To try and combat undesirable activity inside and outside Potrero Del Sol Park, security guards have been hired by the city. “Safety is number one,” Sing Vs, a night security guard for AMBI Protective Services says.

But already on the ground outside and inside the chain-linked wall surrounding Potrero Del Sol Park are cigarette butts, broken bottles, and used condoms.

Thursday, April 10, 2008

SF Decieved in Lieu of City's Image

Calamity. The only word I know to describe what happened in Justin Herman Plaza today and the city of San Francisco as a whole.

The Olympic torch was to be relayed down the Embarcadero to Fisherman’s Warf and back to the Embarcadero for a closing ceremony. It wasn’t and San Francisco was duped. Yesterday, the SF Chronicle printed a route map of the Olympic torch relay - a newspaper that is read by thousands upon thousands of people a day. Because of too many protesters at Justin Herman Plaza up against the Ferry Building, the route of the torch relay – the only one to be held in North America – was altered. "We felt it was in everyone's best interest that we augment the route," Mayor Gavin Newsom said. "I believe people were afforded the right to protest and support the torch. You saw that in the streets. They were not denied the ability to protest."

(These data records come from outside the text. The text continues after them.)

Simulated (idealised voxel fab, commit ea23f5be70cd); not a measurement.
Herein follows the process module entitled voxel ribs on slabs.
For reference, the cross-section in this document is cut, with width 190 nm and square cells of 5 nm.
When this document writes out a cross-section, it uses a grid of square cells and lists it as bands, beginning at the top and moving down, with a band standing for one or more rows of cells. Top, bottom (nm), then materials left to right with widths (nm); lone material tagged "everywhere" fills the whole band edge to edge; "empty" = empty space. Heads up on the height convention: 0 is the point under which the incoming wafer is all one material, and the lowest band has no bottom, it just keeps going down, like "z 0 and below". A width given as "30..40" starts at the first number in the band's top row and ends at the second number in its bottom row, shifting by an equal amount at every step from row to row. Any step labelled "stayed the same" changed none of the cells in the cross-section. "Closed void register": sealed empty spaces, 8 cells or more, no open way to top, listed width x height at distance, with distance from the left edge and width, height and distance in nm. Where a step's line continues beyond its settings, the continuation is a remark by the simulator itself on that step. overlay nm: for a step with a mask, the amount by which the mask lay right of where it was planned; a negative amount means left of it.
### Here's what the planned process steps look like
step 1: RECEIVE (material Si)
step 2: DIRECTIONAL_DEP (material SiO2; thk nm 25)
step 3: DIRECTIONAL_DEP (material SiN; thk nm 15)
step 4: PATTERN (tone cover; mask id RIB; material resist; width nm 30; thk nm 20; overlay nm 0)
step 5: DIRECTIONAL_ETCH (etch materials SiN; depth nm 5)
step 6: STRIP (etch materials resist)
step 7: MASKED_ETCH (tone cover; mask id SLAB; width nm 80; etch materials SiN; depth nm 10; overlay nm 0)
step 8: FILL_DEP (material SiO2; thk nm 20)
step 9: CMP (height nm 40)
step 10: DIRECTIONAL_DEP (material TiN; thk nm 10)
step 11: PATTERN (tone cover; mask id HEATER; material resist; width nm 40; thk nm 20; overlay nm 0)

However, people were denied the ability of a meaningful protest. "If we had started down that (original) route, I guarantee you would have seen helmet-clad officers with batons pushing back protesters," San Francisco Police Chief Heather Fong said. As the torch relay began at McCovey Cove, pro-Tibet protesters surrounded the runners, and as a result, the convoy consisting of Sheriff’s officers, SFPD officers, FBI, ATF, and SFFD rolled to Van Ness street and continued a quieter protest-free Olympic torch relay. Although some protesters did catch up with the runners, the relay was not thwarted aside from the altered route. A route, which eventually ended at the north end of 19th Ave. before the convoy was driven to San Francisco International Airport where a small closing ceremony near the international terminal closed off from protesters and the media.

I was working in the morning at the SF State library. I got off work at 12:00 p.m. and headed to West Portal Muni Station to catch a train Embarcadero Station. It was 12:40 p.m. as I boarded the L Taraval line. The train was packed with everyone one from young to old and clustering ethnicities. Some had flags, other signs – both Free Tibet and Pro Chinese.

After an underground train ride that took about 45 minutes from the normal 10, I had arrived at Embarcadero Station. A sign caught my eye right away that read, “Stop Tibetan Holocaust.” This however would not be the last sign of interest. Facing the Ferry building, the SFPD has sectioned off the center of Justin Herman Plaza off by metal barriers, I worked by way over to the left where the news vans were and tried to gain some more knowledge of where the torch was since I had arrived late. No one was talking. And if they were, they had no idea what was going on. It has just turned 1:30 p.m. as the clock tower on the Ferry building sounded off it’s bells.

I worked my way over to the other side of the Embarcadero (the Ferry building side). Right as I did this, a fleet of news helicopters strafed overhead toward the northwestern end of the peninsula. However the police helicopters stayed watchful in the sky hovering over the multitude of protesters. In retrospect the news helicopters knew where the torch really was, I just wish I had that kind of cool job and eye-in-the-sky advantage.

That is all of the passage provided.